When the Six-Day War ended and Israelis began streaming to the West Bank, members of the Molchadsky-Wolfson family from Jerusalem decided to visit Hebron. Thirty eight years earlier, the family had fled from that city following the massacre of Hebron's Jewish residents.
Yonah Molchadsky had given up hope of finding the little apartment in which her family had lived in Hebron. But her daughter, Geula Wolfson, and the other family members and friends who went along on the 1967 visit, were not prepared to give up. Finally the apartment was located; it had been turned into a workshop for girls.
Yonah Molchadsky, however, did not say a word about the horrors of the massacre that had led them to leave. The family put no pressure on her. When they returned to Jerusalem that evening, Yonah went to the kitchen and prepared food, and when they sat down to eat, her friend, Sarah Novoplansky said: "Now you must talk. Tell us exactly what happened that day."

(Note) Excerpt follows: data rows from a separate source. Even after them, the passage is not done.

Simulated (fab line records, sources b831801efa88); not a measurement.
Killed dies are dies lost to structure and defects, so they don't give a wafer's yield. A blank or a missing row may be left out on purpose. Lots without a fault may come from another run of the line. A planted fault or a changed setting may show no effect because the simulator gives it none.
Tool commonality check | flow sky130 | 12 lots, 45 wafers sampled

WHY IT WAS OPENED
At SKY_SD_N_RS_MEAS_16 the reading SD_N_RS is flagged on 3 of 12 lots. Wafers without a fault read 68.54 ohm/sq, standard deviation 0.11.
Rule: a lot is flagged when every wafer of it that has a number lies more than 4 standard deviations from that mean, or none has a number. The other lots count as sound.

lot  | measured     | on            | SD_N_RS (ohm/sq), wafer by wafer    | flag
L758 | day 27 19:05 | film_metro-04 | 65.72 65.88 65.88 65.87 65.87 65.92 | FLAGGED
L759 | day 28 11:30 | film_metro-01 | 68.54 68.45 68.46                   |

So after 38 years, the silence was broken and Yonah spoke, "from beginning to end, without a tear or a tremble in her voice," recounts Novoplansky, who wrote everything down.
It was the story of a family who had survived the terrible day on which 67 members of Hebron's Jewish community were massacred. The story of their survival is connected with the birth of Geula, Yonah's second daughter. Last weekend, Geula Wolfson celebrated her 80th birthday, and at the birthday party she told the story "so that the grandchildren will know."